Thursday, April 27, 2017

Neanderthals in California? Maybe so, provocative study says

Via comment by Weaver on 1177 BC: The Year Civilization Collapsed

 http://a.abcnews.com/images/Business/gty-neanderthals-2-er-170426_4x3_992.jpg

 A startling new report asserts that the first known Americans arrived much, much earlier than scientists thought — more than 100,000 years ago __ and maybe they were Neanderthals.

If true, the finding would far surpass the widely accepted date of about 15,000 years ago.

Researchers say a site in Southern California shows evidence of humanlike behavior from about 130,000 years ago, when bones and teeth of an elephantlike mastodon were evidently smashed with rocks.

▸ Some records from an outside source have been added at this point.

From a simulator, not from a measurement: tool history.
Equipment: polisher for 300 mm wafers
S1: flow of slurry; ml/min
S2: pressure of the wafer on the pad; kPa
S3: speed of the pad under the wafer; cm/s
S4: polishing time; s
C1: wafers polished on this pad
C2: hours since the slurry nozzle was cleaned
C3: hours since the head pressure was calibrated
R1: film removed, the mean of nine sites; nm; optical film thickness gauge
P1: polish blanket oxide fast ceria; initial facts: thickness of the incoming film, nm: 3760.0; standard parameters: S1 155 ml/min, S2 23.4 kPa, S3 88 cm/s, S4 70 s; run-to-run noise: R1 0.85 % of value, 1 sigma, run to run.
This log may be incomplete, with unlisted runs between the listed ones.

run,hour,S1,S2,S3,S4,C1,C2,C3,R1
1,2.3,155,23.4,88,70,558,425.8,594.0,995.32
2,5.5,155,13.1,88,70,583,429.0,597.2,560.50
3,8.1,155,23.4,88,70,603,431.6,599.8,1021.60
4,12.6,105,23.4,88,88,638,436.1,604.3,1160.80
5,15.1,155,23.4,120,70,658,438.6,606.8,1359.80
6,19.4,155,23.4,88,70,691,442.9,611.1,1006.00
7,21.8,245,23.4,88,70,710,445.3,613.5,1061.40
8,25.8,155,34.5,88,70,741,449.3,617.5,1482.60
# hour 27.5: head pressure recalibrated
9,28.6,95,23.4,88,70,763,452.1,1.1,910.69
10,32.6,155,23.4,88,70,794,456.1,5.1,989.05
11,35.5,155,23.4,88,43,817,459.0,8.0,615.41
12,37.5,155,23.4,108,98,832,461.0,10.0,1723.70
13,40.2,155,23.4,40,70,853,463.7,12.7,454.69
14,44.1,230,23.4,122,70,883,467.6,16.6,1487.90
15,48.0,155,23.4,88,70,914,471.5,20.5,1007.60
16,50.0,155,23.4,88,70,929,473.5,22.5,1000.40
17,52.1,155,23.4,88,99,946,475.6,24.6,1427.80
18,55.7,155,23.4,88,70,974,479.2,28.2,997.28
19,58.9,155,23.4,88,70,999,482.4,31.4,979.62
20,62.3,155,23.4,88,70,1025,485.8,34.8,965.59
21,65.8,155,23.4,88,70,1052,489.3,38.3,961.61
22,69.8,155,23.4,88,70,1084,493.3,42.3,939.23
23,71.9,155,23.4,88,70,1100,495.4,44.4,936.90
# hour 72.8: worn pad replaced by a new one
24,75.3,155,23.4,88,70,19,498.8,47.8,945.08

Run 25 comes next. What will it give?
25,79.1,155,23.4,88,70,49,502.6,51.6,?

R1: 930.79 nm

The earlier date means the bone-smashers were not necessarily members of our own species, Homo sapiens. The researchers speculate that these early Californians could have instead been species known only from fossils in Europe, Africa and Asia: Neanderthals, a little-known group called Denisovans, or another human forerunner named Homo erectus.

"The very honest answer is, we don't know," said Steven Holen, lead author of the paper and director of the nonprofit Center for American Paleolithic Research in Hot Springs, South Dakota. No remains of any individuals were found.

Whoever they were, they could have arrived by land or sea.